All of those killed in Jabalya were believed to be men from the same family. The deaths raised the Palestinian toll to at least 821, according to the Hamas-run Health Ministry in Gaza.
13 Israelis have been killed: 10 soldiers and three civilians hit in rocket fire.
The fighting continued even during a three-hour ceasefire window that Israel has established in recent days to allow humanitarian aid into Gaza to sustain the 1.5m people living there.
As Israeli tanks advanced in northern Gaza and aircraft hit targets across the coastal strip, Hamas rockets hit Ashkelon, 20 km north of Gaza, wounding three Israelis.
UN hopes to resume aid flows
Concerned about the deepening humanitarian impact of the war, with more than half Gaza's population dependent on UN food assistance, the UN said it hoped to resume full aid distribution after receiving Israeli assurances that its staff would not be harmed. A UN driver was killed on Thursday.
Israel has pressed on with its offensive despite a UN Security Council resolution calling for a ceasefire and Egyptian-European efforts at mediation, saying it is intent on stopping Hamas rocket fire. Hamas too has ignored calls for a halt to hostilities, firing at least eight rockets at Israel.
'Israel is determined to deal with this matter until its positive conclusion, so that there is no terrorism in Gaza against Israel,' Rafi Eitan, a member of Israel's security cabinet, told Israel Radio.

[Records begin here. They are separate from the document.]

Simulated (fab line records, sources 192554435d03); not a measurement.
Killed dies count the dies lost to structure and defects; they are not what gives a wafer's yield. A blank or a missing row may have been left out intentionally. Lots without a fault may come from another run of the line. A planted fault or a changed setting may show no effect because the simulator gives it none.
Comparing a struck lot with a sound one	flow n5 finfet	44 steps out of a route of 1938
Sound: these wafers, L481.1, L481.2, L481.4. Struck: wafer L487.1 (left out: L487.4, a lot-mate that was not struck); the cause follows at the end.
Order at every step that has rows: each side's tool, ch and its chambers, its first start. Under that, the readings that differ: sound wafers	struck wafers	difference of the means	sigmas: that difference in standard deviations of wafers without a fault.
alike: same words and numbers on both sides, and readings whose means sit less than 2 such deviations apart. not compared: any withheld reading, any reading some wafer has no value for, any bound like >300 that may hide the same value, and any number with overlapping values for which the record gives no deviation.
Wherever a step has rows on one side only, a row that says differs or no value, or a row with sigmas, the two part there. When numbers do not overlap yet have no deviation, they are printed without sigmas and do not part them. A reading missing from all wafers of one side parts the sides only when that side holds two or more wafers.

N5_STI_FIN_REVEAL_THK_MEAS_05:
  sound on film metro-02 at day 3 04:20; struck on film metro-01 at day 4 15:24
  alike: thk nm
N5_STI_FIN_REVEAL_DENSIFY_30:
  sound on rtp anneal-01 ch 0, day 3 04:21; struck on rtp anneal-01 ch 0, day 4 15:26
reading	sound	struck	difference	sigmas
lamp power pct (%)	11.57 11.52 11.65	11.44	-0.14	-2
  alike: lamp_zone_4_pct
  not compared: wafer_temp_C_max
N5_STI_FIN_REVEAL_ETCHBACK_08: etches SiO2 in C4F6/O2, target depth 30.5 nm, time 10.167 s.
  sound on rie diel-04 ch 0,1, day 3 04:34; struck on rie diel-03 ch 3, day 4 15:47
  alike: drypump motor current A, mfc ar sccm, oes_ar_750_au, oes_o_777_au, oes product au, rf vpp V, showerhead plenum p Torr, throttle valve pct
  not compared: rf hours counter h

At least two Israeli tank shells hit northern Gaza immediately after the 1100-1400 GMT humanitarian truce window opened, residents said. Off the coast, Israeli ships trawled the water with their machineguns trained on northern Gaza.
Israeli tanks advanced from the north towards the city of Gaza, creeping in on the large refugee camp of Jabalya, home to around 100,000 people.
In an attempt to breathe life into a faltering Egyptian-led mediation effort, Palestinian President Mahmoud Abbas, whose Fatah party is a political foe of Hamas, met Egyptian President Hosni Mubarak for talks in Cairo.
They discussed the possible deployment of international forces along the Gaza-Egypt border under any ceasefire deal, but Abbas said they should be in Gaza itself, not along the border.
Egypt initiative thought in trouble
Privately, diplomats believe the Egyptian initiative, also sponsored by French President Nicolas Sarkozy, is in trouble, even if Israel has said talks over the proposal will continue and Hamas has sent representatives to Cairo.
'There is a growing sense that the Egyptian-French plan is not going to work,' a senior European diplomat told wire services.
European and Israeli diplomats said Egypt was objecting to proposals that foreign troops and technicians be stationed on its 15-km border with Gaza to prevent arms smuggling.
Instead, diplomats said, Egypt was ready to accept technical assistance for its own forces on the border. Israel says the Egyptians have failed in the past to prevent Hamas building up an arsenal of hundreds of Soviet-designed Katyusha missiles.
Likewise, the UN Security Council resolution late on Thursday calling for an immediate and durable ceasefire appears to have found no traction with either Israel or Hamas.
Israeli Prime Minister Ehud Olmert dismissed it as unworkable and Hamas officials in the Gaza Strip said they objected to it because they had not been consulted.
The US, which abstained in the UN vote, offered further public support for Israel's military goals.
'This situation will not improve until Hamas stops lobbing rockets into Israel,' White House spokesman Scott Stanzel said.
He said US President George W Bush had expressed concern to Mr Olmert about the humanitarian situation and the loss of civilian lives during the Israeli assault on the Gaza Strip.
With the Palestinian civilian death toll already in the hundreds, Israeli actions have drawn denunciations from the Red Cross, UN agencies and Arab and European governments.
UN sources said Israel was also stepping up operations in the West Bank, detaining Palestinian suspects in rising numbers.
Hamas wants any ceasefire deal to include the ending of Israel's crippling economic blockade of Gaza and the withdrawal of all Israeli forces from the territory, from which Israel withdrew in 2005 after a 38-year occupation.
Israel's key demands are for a complete halt to Hamas rocket fire and for international guarantees to stop the group rearming via smuggling tunnels under the border with Egypt.